Argentina's July inflation came in at a lower-than-expected 0.5 percent, the government said on Monday, as official consumer price data again aroused analysts' suspicion of tampering.

A Reuters poll of 14 local and international analysts yielded a 0.7 percent median forecast for July inflation, with estimates ranging from 0.5 percent to 0.8 percent.

Analysts and economists in Argentina and abroad have repeatedly questioned recent inflation data reported by the INDEC statistics agency, saying the government is intentionally underreporting inflation in an election year.

Nothing surprises us since the INDEC made methodological changes, said Fausto Spotorno, an economist at Orlando Ferreres y Asociados. We were expecting inflation would be a little higher, at least 0.7 percent.

Inflation has proved to be the biggest economic challenge to President Nestor Kirchner, whose wife, Sen. Cristina Fernandez de Kirchner, is the front-runner in an October presidential election.

You can see that the index is manipulated, it is not real, said Rodolfo Rossi, an economic analyst and former central bank president. Surely it must have some basis, but this is not the index that people are suffering.

The consumer price index rose 0.4 percent in June and 0.6 percent in July 2006.

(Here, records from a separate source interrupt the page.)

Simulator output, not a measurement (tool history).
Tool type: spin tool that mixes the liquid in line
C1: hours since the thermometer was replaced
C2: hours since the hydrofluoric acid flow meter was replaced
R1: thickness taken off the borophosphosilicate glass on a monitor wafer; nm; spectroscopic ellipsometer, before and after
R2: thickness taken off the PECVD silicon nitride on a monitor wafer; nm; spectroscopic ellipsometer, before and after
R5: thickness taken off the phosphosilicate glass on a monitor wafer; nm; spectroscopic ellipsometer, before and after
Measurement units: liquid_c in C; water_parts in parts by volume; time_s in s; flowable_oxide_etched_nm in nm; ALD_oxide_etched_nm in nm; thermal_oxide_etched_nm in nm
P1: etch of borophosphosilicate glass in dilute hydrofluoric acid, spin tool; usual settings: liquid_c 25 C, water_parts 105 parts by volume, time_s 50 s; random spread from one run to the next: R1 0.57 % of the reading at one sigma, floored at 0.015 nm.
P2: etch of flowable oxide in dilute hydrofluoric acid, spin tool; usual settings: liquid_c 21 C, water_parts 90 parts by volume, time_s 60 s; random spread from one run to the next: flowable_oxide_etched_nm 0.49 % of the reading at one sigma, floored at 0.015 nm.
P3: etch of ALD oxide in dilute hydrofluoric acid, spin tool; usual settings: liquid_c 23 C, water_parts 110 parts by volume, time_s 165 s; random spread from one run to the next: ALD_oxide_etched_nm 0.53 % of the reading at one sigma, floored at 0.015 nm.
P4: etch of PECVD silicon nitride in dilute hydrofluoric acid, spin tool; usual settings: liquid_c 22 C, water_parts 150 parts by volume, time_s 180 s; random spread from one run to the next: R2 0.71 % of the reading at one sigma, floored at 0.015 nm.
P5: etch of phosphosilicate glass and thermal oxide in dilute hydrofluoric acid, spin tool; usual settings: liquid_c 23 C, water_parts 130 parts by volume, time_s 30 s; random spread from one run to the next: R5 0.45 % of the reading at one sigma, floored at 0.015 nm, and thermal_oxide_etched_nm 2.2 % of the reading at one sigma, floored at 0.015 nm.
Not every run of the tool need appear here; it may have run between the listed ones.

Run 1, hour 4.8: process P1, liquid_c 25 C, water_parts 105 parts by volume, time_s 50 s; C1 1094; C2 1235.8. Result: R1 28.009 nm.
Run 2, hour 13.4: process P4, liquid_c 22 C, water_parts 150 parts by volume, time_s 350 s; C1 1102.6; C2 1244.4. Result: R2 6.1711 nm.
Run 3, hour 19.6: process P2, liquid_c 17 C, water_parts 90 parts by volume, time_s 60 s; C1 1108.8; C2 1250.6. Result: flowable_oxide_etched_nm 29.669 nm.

Prices for education rose 2.2 percent in July, INDEC said, followed by a 1.1 percent rise in transportation and communication costs, and an identical climb in prices for home furnishings and supplies.

In a report published ahead of the data's official release, Deutsche Bank said: Despite the fact every indicator points to high inflation, the official CPI reading keeps surprising on the downside.